This time around, it looks like Barack Obama’s social media strategy could backfire
There is a widespread perception that Barack Obama owes his presidential victory in 2008 to a skilled, concerted social media campaign. The Message has already reported how the president’s team plan to unleash the ‘Holy Grail’ of digital campaigning.
Only, it turns out that said Grail may be more of a chipped, stained coffee mug found lurking in the dusty, forgotten recesses of the office kitchen…
A BBC report reveals that Team Obama has embarked on a massive Facebook campaign. At first glance, it would seem it has been successful, with the number of likes increasing by a million a day, compared with about 30,000 a day in recent weeks. (At time of writing, 30,680,559 people like the president, while 3,200,317 are talking about him).
Those are the sorts of numbers most brand CEOs and social media content marketers would happily dance naked around the Washington Monument to receive, and yet not only do they not tell the whole story, but they also may be coming at a White House-costing price.
The Obama campaign has paid for ‘Sponsored Stories’ to appear in some users’ Facebook news feeds. The kicker, though, is that they appeal regardless of whether the recipient wants them or not. And therein lies the problem.
Users have taken to social media to express their irritation at being bombarded in such a way, with comments including:
‘Why is Barack Obama on my Facebook newsfeed?’
‘I’m getting really sick of those Obama ads sponsored on my Facebook page’
‘Quit trying to promote yourself on my Facebook and Twitter feeds. I never “liked” or “followed” you’ (Posted on Obama’s Twitter account)
It comes at a time when both Obama and his Republican opponent Mitt Romney are ramping up their online efforts. Both have taken to social media to present themselves to voters and while Romney stumbled initially, his online presence (like his performance in the recent presidential debate, which he was widely acknowledged to have ‘won’) has become increasingly confident.
From posting cutesy family shots on Instagram to revealing his song list on Spotify, Romney (unlike John McCain four years ago) has more than matched Obama’s every social media move. That includes plastering social media – and even video games – with advertising.
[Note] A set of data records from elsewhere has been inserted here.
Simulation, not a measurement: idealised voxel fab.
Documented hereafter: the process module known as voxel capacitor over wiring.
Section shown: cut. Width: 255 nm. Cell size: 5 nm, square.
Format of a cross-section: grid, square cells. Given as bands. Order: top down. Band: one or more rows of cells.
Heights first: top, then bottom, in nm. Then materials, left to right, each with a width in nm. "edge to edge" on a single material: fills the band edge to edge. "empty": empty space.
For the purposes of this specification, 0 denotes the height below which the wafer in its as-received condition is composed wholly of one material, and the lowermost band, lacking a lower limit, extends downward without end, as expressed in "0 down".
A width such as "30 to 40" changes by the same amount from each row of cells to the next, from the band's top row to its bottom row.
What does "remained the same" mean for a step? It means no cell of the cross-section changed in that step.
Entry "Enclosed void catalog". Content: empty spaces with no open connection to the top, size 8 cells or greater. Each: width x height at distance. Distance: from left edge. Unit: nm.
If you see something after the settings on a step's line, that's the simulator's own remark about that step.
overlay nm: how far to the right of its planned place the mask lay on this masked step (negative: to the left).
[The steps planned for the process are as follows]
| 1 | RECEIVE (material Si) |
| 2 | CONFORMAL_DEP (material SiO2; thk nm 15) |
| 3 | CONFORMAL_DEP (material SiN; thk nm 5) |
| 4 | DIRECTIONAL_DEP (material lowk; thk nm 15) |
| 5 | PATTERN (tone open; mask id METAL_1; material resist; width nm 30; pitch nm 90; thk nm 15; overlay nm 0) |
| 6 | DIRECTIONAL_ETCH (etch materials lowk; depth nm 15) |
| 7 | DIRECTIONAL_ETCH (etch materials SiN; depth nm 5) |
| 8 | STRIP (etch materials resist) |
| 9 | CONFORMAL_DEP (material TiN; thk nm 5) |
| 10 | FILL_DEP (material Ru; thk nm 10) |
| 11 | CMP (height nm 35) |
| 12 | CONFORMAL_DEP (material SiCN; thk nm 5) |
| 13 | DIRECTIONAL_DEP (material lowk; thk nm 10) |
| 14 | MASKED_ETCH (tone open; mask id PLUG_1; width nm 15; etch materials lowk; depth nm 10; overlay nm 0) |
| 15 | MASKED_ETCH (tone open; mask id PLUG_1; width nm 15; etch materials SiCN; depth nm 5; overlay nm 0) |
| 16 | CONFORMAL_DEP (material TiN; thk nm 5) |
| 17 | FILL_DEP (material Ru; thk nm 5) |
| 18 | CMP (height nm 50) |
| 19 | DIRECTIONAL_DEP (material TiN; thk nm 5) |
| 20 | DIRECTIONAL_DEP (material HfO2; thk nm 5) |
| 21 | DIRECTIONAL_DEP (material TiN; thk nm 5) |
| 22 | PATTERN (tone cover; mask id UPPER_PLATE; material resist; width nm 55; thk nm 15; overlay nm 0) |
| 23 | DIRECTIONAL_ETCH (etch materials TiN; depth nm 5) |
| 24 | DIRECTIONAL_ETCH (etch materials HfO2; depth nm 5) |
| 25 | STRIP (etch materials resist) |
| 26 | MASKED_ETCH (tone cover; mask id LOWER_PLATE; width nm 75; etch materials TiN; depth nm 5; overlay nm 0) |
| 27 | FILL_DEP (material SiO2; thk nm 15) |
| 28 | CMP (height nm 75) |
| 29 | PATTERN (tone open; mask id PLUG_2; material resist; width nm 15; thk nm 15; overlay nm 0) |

When content marketing backfires
Clearly, both candidates believe online ubiquity will help them win the race. However, research conducted by the University of Pennsylvania suggests otherwise.
The university’s School of Communications surveyed 1503 Internet-using US adults. The findings were significant, with 86 per cent saying they did not want to receive tailored political messages, and 70 per cent saying that seeing ads from a candidate would make them less likely to vote for that candidate.
‘The findings represent a national statement of concern,’ Professor Joseph Turow, lead researcher on the study, told the BBC.
‘We have a major attitudinal tug of war – the public’s emphatic and broad rejection of tailored political ads pulling against political campaigns’ growing adoption of tailored political advertising without disclosing when they are using individuals’ information and how.’
It would seem that both presidential candidates have broken the golden rules of content marketing – that people don’t want to be sold to, they want to be engaged with through good use of content.
Four years ago, Team Obama seemed to understand that. Losing sight of it this time around could well cost them the election.